The book also reveals the amazing humanitarian efforts of the doctors and the tragedy of the victims on both sides of the war. Lefevres' photos are presented simply with captions, while Guibert's drawings include speech bubbles.
"The photos show everything in high-definition, and really capture the makeshift nature of these operations," says Gravett. "But the drawings provide the conversations and incidents that add to the story. The two really complement each other, and the use of photography in graphic novels is something I think we're going to see more of."
5. "Bhimayana: Experiences of Untouchability"
Bhimayana explores the plight of India's Dalits, or Untouchables, who -- despite the abolition of the country's ancient caste system -- continue to face routine discrimination based on the idea that they are impure.
The book, published this year, combines the biography of Indian activist and Dalit champion Bhimrao Ambedkar -- who himself grew up Untouchable -- with a present-day conversation between two people at a bus stop about whether or not the problem still exists.
"This is a very important book which highlights one of the biggest denials of human rights still in existence on the planet," says Gravett.
"It's also fascinating for the way it's drawn," he continues. "The authors, Srividya Natarajan and S. Anand, wanted a uniquely Indian feel to the artwork so they commissioned couple Durgabai and Subhash Vyam, who work in the Pardhan Gond style, to produce it.
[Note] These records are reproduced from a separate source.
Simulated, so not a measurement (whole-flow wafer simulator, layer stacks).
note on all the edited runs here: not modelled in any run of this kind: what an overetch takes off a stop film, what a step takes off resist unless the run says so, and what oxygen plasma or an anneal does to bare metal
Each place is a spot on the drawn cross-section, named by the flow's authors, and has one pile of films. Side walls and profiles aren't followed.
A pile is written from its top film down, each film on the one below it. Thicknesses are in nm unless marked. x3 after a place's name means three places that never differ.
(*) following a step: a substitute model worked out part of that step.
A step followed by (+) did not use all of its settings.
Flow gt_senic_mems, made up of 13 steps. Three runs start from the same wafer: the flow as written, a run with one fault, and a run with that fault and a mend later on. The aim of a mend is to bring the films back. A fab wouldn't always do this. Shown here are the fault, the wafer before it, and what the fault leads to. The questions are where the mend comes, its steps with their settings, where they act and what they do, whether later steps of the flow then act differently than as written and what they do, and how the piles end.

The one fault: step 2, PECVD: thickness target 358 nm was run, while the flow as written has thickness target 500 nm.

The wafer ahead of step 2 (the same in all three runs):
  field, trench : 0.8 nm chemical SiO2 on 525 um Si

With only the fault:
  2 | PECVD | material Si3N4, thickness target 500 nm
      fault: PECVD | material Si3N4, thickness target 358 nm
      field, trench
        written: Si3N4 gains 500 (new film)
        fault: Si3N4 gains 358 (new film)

"Pardhan Gond is a style of art based on traditional techniques using detailed patterning and earth-based, natural colors," Gravett explains. "It has been used for large paintings before but had never been applied to comics."
The artists were reluctant to use the conventions of Western comics so employed decorative friezes to break up the pages instead of boxes, and drew speech bubbles in the shape of birds -- with scorpion tails to indicate prejudiced comments.
"It reminds you that, even today, people are still inventing new ways of creating comics," says Gravett.